Instituta Laconia

Plutarch

Plutarch. Moralia, Vol. III. Babbitt, Frank Cole, translator. Cambridge, MA: Harvard University Press; London: William Heinemann Ltd., 1931 (printing).

This was the object of the starvation diet. It was meagre both for the reasons given and purposely that the youth should never become accustomed to being sated, but to being able to go without food; for in this way, the Spartans thought, the youth would be more serviceable in war if they were able to carry on without food, and they would be more self-controlled and more frugal if they lived a very considerable time at small expense. And to put up with the plainest diet, so as to be able to consume anything that came to hand, they thought made the youths’ bodies more healthy owing to the scanty food, repressed in any impulse towards thickness and breadth, to grow tall, and also to make them handsome; for a spare and lean condition they felt served to produce suppleness, while an overfed condition, because of too much weight, was against it.[*](Cf. Plutarch’s Life of Lycurgus, chap. xvii. (51 a) and Xenophon, Constitution of Sparta, 2. 5-6. Unfortunately the text of both passages is none too good.)

They were no less seriously concerned over their music and their songs. These contained a stimulus to awaken a spirit of pride and to afford an inspiring and effective impulse. Their language was simple and plain, consisting merely of praise of those who had lived noble lives, and had died for Sparta, and are now counted among the blessed, and also censure of those who had played the coward, and now,

presumably, are living a tormenting and ill-fated existence; and therewith profession and boasting in regard to valour, such as was fitting for the different periods of life.
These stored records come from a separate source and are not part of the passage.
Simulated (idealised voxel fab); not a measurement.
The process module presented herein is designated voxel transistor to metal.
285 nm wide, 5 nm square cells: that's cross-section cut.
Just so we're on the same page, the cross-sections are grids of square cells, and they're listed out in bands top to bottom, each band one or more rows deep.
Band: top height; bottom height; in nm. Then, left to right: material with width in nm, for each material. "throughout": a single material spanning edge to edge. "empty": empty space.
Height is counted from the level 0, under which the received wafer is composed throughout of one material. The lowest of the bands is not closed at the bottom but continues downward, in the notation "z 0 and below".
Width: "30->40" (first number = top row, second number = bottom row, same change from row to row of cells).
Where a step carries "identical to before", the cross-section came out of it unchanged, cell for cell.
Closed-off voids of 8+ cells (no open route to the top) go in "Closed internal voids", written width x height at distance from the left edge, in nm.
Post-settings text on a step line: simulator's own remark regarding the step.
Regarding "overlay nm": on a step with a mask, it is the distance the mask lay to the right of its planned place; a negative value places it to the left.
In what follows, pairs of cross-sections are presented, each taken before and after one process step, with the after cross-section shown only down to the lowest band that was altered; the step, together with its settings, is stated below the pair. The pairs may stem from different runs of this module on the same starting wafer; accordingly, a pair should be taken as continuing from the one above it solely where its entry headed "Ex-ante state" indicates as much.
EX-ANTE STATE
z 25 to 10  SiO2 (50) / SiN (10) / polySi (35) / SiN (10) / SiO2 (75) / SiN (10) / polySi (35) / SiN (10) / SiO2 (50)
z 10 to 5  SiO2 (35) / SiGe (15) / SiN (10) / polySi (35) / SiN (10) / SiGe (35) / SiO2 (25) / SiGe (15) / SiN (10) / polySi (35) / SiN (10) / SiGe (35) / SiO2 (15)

So there were three choirs,[*](Pollux, Lexicon, iv. 107, says that the three choirs were established by Tyrtacus.) corresponding to the three periods of life, which were made up at their festivals, and the choir of old men would begin with this song[*]( Cf. Moralia, 544 e; Plutarch’s Life of Lycurgus, chap. xxi. (53 b). Other references may be found in Bergk, Poet. Lyr. Graec. iii. p. 661, or Diehl, Anthologia Lyrica Graeca, ii. p. 197, or Edmonds, Lyra Graeca (in the L.C.L.), iii. p. 530.):

Young valiant men long days ago were we.
Then the choir of men in the prime of life would sing in response,
And that are we; look, if you will, and see.
And the third choir, that of the boys, would sing,
And better far ’tis certain we shall be.